On 06/03/2016 10:16 AM, Jordi Boggiano wrote:
On 03/06/2016 15:58, Thomas Bley wrote:
To me type declarations help to make my code easier and more consistent.
Having multiple scalar types for a single function parameter is against this goal since I need extra logic to handle this.

e.g. function foo(string | int | bool $bar) {} makes no sense in weak mode since string can already handle int, bool, float, etc.

having different behavior between
foo("42"); function foo(string $b) {echo gettype($b);} // string
and
foo("42"); function foo(string | int $b) {echo gettype($b);} // integer
also makes no sense to me.

Things like string|array are useful (e.g. str_replace) since we can cast the string easily to array and calling a string parameter with an array would give a fatal error.

That is a useful case, and don't forget also return values, e.g. all the XX|false-kind of return types it's also nice to have.

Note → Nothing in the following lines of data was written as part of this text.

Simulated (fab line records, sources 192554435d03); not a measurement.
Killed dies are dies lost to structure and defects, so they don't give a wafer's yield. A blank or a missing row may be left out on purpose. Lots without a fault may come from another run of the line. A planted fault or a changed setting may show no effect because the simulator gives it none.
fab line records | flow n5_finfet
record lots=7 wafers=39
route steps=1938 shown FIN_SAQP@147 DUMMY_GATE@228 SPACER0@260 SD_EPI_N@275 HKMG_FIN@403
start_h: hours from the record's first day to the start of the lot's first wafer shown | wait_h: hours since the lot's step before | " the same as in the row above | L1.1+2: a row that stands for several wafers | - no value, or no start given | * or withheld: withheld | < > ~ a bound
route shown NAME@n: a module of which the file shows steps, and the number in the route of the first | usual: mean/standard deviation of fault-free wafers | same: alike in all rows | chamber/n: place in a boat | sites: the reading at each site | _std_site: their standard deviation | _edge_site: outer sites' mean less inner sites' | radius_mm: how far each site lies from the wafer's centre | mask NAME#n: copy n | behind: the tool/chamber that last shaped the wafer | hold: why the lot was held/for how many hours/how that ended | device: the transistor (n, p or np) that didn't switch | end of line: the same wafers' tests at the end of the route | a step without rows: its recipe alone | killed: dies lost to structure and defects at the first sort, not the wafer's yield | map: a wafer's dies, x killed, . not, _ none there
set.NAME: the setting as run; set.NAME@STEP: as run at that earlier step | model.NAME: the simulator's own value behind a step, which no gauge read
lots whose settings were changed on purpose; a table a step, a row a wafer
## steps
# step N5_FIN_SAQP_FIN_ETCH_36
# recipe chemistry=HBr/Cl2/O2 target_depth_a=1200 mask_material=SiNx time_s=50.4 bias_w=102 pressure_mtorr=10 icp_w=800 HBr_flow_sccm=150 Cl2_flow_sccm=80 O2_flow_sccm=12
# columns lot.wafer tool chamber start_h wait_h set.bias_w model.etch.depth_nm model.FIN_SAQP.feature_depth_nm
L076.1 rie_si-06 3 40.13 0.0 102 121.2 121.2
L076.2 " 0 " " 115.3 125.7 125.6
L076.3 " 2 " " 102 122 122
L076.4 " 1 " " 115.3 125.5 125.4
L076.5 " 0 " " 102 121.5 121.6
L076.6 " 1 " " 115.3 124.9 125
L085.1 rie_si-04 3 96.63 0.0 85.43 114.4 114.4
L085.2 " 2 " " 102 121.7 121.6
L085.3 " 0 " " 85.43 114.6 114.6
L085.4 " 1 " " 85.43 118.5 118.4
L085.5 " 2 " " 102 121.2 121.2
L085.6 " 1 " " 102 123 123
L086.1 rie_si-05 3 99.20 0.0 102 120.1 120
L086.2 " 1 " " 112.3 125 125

I don't think for function arguments it's massively useful and I doubt it'll get put everywhere, but it's nice to be able to express this when you have to.

Cheers

For parameters, I really don't think | is going to be the common use case. (It should still be rational, but I don't expect to see it day to day.) InterfaceA & InterfaceB Is the more useful use case for parameters. | is, as noted, likely more useful on returns. (even though I would discourage their use in most cases for reasons I won't go into here).